After Secrecy Claims, Bayer's Own Lapses Revealed as Biggest Threat

April 22, 2009

A Congressional hearing Monday revealed that Bayer Crop Sciences tried to quash a watchdog agency's investigation into Bayer safety lapses that killed two in an August 2008 explosion by claiming it wanted to protect the public from terrorists.

The plant in question was at Institute, WV, which had been notorious for 25 years for using methyl isocyanate, the same chemical that killed thousands in a Bhopal, India, spill in 1984. Bayer was essentially claiming that if the public knew about its use of methyl isocyanate, terrorists might use the information to harm people. The plant itself had terrified many neighbors there for decades.

This need for secrecy, Bayer claimed, justified suppressing most of the findings of the U.S. Chemical Safety Board, a watchdog agency that investigates the causes of major chemical accidents. At the urging of Bayer lawyers, the CSB delayed for a month a public hearing on its findings while it looked into Bayer's pleas for secrecy.

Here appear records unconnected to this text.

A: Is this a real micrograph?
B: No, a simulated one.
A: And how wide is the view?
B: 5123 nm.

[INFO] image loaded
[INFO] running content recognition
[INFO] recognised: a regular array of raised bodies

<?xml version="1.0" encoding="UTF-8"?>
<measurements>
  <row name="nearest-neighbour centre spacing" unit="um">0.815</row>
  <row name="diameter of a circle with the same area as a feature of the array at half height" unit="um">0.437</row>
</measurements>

Bayer's concern over protecting the public, it turned out, did not extend to adequately training plant operators, correcting deficient procedures, upgrading inadequate equipment, refraining from bypassing critical safety interlocks, or preventing employee overwork and fatigue. Those were among the factors the CSB found contributing to the "accident."

The CSB will hold a public hearing on its findings in Institute, WV, April 23, 2009.